In my reading the main thing is to be careful to keep it reasonably quiet? If it is a similar volume to your voice when singing it should be pretty safe.
(I'm lucky enough to perform in a genre where you can generally keep stage volumes pretty low.)
That's probably the case, though I'm no hearing expert. The rumors typically have to do with Peter Frampton volume levels. But who knows what else those guys are doing to their hearing.
A hollow body instrument takes a skilled luthier to craft, and it is a work of art. Electric instruments like that electric mandolin and including nearly all solid body electric guitars do not take much skill to create. They are hunks of wood with strings stretched across them with some electronics shoehorned in. Any high schooler that made it through shop class will have the requisite skill to create one. The cost of a $2000 (guessing) reissue Gibson Les Paul has very little to do with craftsmanship, has more to do with supply and demand, and even more to do with cartels and price manipulation.

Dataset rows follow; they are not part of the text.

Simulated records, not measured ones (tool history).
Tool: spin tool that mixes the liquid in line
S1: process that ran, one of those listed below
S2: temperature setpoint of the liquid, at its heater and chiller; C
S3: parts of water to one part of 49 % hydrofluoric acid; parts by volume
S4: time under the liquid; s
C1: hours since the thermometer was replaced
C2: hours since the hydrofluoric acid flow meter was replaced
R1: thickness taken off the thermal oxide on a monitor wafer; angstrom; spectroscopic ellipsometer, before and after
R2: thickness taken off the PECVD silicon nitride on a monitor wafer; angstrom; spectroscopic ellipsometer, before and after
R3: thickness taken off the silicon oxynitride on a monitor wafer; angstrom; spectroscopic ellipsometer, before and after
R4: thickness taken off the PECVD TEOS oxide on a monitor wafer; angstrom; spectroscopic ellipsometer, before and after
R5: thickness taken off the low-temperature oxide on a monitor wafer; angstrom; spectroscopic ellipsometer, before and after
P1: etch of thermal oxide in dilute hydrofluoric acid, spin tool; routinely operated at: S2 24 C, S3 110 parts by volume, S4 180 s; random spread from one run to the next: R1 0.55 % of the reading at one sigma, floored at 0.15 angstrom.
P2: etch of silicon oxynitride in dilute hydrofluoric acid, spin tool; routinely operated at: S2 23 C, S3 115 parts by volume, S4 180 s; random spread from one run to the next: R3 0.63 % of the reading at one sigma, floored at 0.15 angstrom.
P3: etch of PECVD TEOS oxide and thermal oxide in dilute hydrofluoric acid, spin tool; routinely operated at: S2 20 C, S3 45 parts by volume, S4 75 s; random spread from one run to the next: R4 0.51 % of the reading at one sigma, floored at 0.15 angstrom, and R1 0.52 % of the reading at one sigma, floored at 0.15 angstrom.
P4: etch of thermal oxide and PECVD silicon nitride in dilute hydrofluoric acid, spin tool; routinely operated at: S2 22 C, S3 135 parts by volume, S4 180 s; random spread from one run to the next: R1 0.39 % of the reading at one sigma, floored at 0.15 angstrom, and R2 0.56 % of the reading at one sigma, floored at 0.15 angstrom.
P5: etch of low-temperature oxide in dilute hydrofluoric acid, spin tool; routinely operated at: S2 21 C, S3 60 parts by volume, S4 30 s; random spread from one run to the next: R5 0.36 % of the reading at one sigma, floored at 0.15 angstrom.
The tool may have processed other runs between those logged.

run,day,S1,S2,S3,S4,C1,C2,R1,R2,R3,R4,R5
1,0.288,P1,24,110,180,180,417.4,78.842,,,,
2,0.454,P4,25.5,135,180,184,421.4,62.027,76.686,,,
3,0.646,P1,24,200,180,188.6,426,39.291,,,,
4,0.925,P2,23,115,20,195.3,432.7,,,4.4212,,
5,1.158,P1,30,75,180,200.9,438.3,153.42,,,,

I feel the same way as a I feel about my solid body electric violin, the acoustic sound is what makes the instrument and a solid body mandolin to me just sounds like an electric guitar.
Have you heard other electric mandolins? This one sounds like an electric guitar to me as well, but it lacks the doubled strings which give an ordinary mandolin so much of its characteristic sound. It does not seem like a particularly useful comparison.
I have not, the mando player in my band plays an acoustic with bridge pickup. It sounds fantastic and it's never caused feedback, so again why sacrifice the sound that makes these folk instruments what they are? If you want to shred or heavy warp the sound you can still do so.
Maybe I'm just bitter on how much I spent on my electric fiddle only to never play it.
It's not really fair to be comparing the acoustic to the electric going directly into the board. What does it sound like coming from an amp (and with a mic recording the amp)?